The Austin Chronicle

https://www.austinchronicle.com/news/1999-12-03/74937/

The Participants

By Mike Clark-Madison, December 3, 1999, News

Ben Heimsath is an architect in the family firm of Clovis Heimsath Architects and a member of the city of Austin's Planning Commission, where he chairs the Codes and Ordinances subcommittee. Before joining the PC, Ben led the mid-Nineties work of the Citizens Planning Committee and its successor, the Citizens Planning Implementation Committee -- the test tube in which the Smart Growth formula was first mixed. He also led the ad hoc Downtown Development Advisory Group, charged with producing guidelines for downtown public/ private projects like CSC; the DDAG's report is due to be released any time now.

Charles Heimsath, Ben's cousin, is president of Capital Market Research, which produces feasibility studies and other number-crunching for real estate developers and public agencies on "everything from lakeside property to downtown condo conversions," he says. Charles is also economic development chair of the Downtown Austin Alliance. Despite his close links to developers, Charles labels himself "a closet planner ... acting as a bridge between groups. I try to not be as rigid as some in the development community."

Clare Barry is another architect, currently (and, to people who know her, incongruously) employed by a large, not-always-friendly state agency. She is also one of the most seasoned veterans of the Austin neighborhood politics scene, having been a leader of both the Brentwood NA -- between Burnet and Lamar in North Central Austin -- and the Austin Neighborhoods Council.

Tere O'Connell, another architect, is also a specialist in historic preservation; formerly a key staffer at the Texas Historical Commission, she now serves on the city's Historic Landmark Commission. She's also been president of the Old West Austin Neighborhood Association (Clarksville and thereabouts) and the leader of that neighborhood's planning team, which is finishing up work on one of the 10 pilot projects in the city's neighborhood planning program.
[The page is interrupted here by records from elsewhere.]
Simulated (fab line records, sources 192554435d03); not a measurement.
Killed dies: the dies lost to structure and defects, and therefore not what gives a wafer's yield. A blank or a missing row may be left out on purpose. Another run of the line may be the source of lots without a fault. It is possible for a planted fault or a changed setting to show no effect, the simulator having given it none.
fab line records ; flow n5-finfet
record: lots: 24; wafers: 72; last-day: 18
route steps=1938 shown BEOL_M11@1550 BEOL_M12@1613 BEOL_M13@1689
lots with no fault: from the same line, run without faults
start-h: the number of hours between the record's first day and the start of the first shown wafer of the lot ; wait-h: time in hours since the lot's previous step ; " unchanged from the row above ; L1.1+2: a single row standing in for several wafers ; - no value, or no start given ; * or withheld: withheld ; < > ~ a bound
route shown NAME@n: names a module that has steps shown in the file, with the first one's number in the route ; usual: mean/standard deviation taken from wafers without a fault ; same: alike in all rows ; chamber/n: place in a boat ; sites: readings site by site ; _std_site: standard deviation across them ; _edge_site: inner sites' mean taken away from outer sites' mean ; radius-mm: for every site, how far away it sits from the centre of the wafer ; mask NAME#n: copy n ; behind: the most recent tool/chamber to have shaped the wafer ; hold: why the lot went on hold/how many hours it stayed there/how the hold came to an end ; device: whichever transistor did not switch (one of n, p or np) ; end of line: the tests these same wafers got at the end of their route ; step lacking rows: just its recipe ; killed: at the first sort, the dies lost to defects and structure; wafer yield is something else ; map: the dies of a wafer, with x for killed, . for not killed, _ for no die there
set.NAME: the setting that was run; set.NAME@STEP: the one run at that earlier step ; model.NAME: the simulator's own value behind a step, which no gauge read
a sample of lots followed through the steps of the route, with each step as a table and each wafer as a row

Bob Paterson is the newbie of the group, having come to Austin in 1991 to teach in the UT School of Architecture's community and regional planning program. Focusing on land-use and environmental planning, Paterson has worked on a number of local efforts, including the Community Vision Project, the development of the city's sustainability indicators, and a land-use study and plan for Montopolis. He is also a past president of the South River City Citizens NA (Travis Heights and environs).

Bernice Butler was at the time of the roundtable still executive director of the Austin Revitalization Authority, a position she resigned in November to start a private consulting practice. Like both Heimsaths, Butler is a native Austinite who spent several years -- 24, in her case -- out in faraway lands before coming home. She came to the ARA by way of Dallas and Miami, where she was involved in comparable inner-city redevelopment projects.

Mark Rogers is in real life an art historian, with a Ph.D. and everything, who's been an adjunct professor at Southwestern University, UT, and UT-Arlington. But most of town knows him as the executive director of the Guadalupe Neighborhood Development Corporation, often cited as Austin's most successful community nonprofit housing developer, which has built more than 100 rental and sale units for low- and moderate-income residents in East Austin. He's also been a leader of the Guadalupe neighborhood itself, and serves on the ARA board and the city's Building Standards Commission.

Oh yeah, and me, writing furiously. Luckily, Ben Heimsath had agreed to handle facilitating the discussion; if I'd had to ask the questions as well as transcribe the answers, my head would have exploded.